Being such an early outlier, Mercenary is criminally under-sung and under-celebrated. The monomyth only has room for one novella game, and that’s always going to be Elite. Yet Mercenary can be credited for inspiring so much. An old Edge making-of by Andy Krouwel went as far as pinning Grand Theft Auto 3’s realisation of the open world on Mercenary’s precocious fertilisation of the idea. In a sense, Mercenary’s wireframes are the literal skeleton upon which the future would be built, just as much as the intellectual bones of the modern Immersive Sim can be plucked from its interactive design. But Mercenary is far from some ossified fossil; with contemporary eyes, and using the wonderful MDDClone21 the Central City has a haunted quality and a unique atmosphere. An elevator descent from the surface into an underground hangar still evokes the air of mystique and intrigue. Wander enough around 09:0622 and you’ll find yourself back in the hangar and thus, the corridors and rooms satisfyingly resolve into a tangible sense of genuine place. It still works, even today. The invitation to explore is as timeless as the genius behind its ideas, even if our forgiveness for its rudimentary nature may be harder to offer. As an Affectionate Discourse standard ending, ponder what question Mercenary is asking. In my opinion, that answer can only be found by exploring its depths for yourself.23
[21]
It's in these accidental experiences that the true emotive power of the videogame is revealed. I'd argue that No Man's Sky is a very special thing without this unforeseen emotional impact. However it’s my bonkers faith that those deeply personal experiences, distinct from those arising from explicit narrative events and moods, feel like they can only be possible if the game itself carries some special quality derived from the emotional experiences of the people who made it.

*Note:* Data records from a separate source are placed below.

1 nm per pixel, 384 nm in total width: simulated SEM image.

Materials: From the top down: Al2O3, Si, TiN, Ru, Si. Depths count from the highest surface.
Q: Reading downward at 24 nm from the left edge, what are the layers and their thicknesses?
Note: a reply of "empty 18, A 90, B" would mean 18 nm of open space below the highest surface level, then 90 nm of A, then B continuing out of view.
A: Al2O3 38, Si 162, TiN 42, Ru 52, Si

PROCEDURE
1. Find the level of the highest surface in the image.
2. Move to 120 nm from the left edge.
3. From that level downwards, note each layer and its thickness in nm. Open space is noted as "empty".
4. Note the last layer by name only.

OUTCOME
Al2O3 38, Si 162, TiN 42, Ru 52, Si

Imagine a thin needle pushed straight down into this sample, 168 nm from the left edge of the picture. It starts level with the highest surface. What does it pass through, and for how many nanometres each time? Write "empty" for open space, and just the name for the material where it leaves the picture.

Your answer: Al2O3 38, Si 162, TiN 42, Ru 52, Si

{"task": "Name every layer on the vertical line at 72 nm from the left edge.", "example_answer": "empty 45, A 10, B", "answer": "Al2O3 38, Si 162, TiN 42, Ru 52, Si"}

Interestingly, Elite Dangerous ‘merely’ lives up to the potential that Elite originally defined. Magnificent as it is, Dangerous is carrying the torch, not lighting a new flame.
Note, this link is a full play-through of the game with captions explaining everything. If you want the true 1985 experience of entering this world to learn its secrets from within, just play the fucking thing.
Mercenary took an unusual path by offering a mail-order Survival Kit. A Big-box edition was released after the Second City add-on which bundled both games with the Survival Kit's poster, novella, maps and so on.
As a result of its brave vanguard into the viability of flat-shaded polys on 8-bit hardware, the Commodore 64 framerate is so glacial that for me at least, Driller was utterly unplayable. I got more enjoyment from the epic Matt Gray soundtrack if I'm perfectly honest.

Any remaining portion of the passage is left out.